List Price: $800,000
Sale Price: $775,000
The Property: Almost five years after they paid $1.19 million for a 1,965-square-foot condo on the 23rd floor of a historic South Michigan Avenue skyscraper, these sellers on October 19 sold it at a 35 percent loss. And yet their listing agent says “they’re happy”—in part because it could have been much worse.
Sellers took 38 percent and 48 percent losses in the prior two sales in the building, now called the Metropolitan Tower. Of six sales in the building in 2013, including today’s property, two have been foreclosures and one a short sale. The building had been plagued with distressed properties for a while.
At $394 a square foot, this one sold for considerably below the $601 a foot that a 25th-floor condo went for as unfinished space in 2008. Today’s subject property is fitted out as a two-bedroom, with three full and one partial baths. The listing sheet says the family room could be turned into a third bedroom.
The listing agent for the condo, Scott Stavish of @Properties, says his clients “sold at the low point for the building, but were ready to move on.”
As for moving in: they never did. The conversion of the building to condos was so slow, Stavish says, that the couple ended up buying in another downtown tower. (The former office building’s longtime owners announced it was going condo in mid-2004, but lower-floor move-ins didn’t start until late 2008, after the crash, and upper floors followed even farther into the downturn.)
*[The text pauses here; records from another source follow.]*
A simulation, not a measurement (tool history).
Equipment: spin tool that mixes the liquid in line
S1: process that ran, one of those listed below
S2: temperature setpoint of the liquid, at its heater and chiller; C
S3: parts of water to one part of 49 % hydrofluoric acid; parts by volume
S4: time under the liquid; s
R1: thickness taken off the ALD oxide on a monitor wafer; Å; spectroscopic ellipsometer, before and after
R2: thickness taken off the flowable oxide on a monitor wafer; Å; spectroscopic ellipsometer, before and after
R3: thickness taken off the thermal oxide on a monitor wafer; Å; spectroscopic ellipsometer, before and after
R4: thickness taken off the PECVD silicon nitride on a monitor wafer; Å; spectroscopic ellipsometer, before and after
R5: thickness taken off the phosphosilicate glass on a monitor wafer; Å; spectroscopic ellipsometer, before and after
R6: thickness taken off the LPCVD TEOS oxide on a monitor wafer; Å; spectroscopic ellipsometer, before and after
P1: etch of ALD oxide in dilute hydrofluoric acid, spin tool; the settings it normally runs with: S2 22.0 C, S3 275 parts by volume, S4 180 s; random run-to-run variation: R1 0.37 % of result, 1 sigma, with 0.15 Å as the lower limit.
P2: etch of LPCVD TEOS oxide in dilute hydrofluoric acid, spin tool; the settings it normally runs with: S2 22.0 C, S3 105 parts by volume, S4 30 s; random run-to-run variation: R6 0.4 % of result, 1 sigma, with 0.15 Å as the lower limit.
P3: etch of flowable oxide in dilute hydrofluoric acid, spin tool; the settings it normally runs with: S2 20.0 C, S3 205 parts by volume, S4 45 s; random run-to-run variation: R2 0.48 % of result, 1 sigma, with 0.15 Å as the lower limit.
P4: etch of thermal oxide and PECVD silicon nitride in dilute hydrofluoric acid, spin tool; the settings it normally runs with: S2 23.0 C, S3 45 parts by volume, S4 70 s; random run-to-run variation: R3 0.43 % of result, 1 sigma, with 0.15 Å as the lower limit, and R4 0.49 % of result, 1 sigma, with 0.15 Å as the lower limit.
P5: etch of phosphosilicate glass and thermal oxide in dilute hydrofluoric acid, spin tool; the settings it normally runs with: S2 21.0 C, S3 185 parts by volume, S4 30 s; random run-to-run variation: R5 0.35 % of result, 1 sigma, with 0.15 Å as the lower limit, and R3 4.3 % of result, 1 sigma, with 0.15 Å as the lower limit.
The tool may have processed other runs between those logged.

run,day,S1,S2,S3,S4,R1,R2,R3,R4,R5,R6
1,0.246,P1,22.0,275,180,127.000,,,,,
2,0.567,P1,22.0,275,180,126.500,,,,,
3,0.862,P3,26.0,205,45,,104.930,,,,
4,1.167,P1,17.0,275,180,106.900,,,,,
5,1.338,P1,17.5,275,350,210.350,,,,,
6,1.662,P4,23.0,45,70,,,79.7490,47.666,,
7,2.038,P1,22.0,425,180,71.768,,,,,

The 30-story building is in a superb location on Michigan Avenue with the Art Institute and Symphony Center both less than a block away, and views out its east-facing windows of the pretty lawns and trees of Grant Park and Lake Michigan beyond. Topped with a beehive supported by four buffalo standing on a pyramid, it’s a handsome, classic Chicago tower, designed by Graham, Anderson, Probst and White. Completed in 1924 as the Straus Building, it was the headquarters of the bond and real estate company S.W. Straus, which the New York Times reported at the time had financed construction of at least 4,000 buildings in Chicago alone.
The company went bankrupt during the Depression, and its Michigan Avenue building later had several other occupants, including the Encyclopedia Brittanica from 1800 until 2004. That’s when Louis D’Angelo, whose father, Dino, had bought the building in 1977, announced the conversion to 210 condos.
One funky aspect of the conversion was what D’Angelo dubbed “Imagination Rooms.” These were single rooms looking into the building’s central light well that, because of where hallways lie, couldn’t be configured into other condos, so they were sold along with—but not contiguous with—other condos. This 23rd-floor condo has one of those, three flights down on 20. Stavish says the owners hadn’t taken the developer’s option of putting in plumbing; that leaves anyone who uses it as an office or guest room a little stranded when nature calls. Another disadvantage is a product of the building’s landmark status: Stavish notes that although a gorgeous panorama spreads out to its east, “you have those small old windows that you can’t change.”
The buyers are not yet identified in public records.
Price Points: According to the Cook County Recorder of Deeds, Joseph and Cathy Bremer purchased this unit in December 2008. That same month, they put it on the market, asking $1.395 million, seeking a 14 percent profit. The price came down over the years, and for a while, the couple had rented at up to $4,050 a month, Stavish says.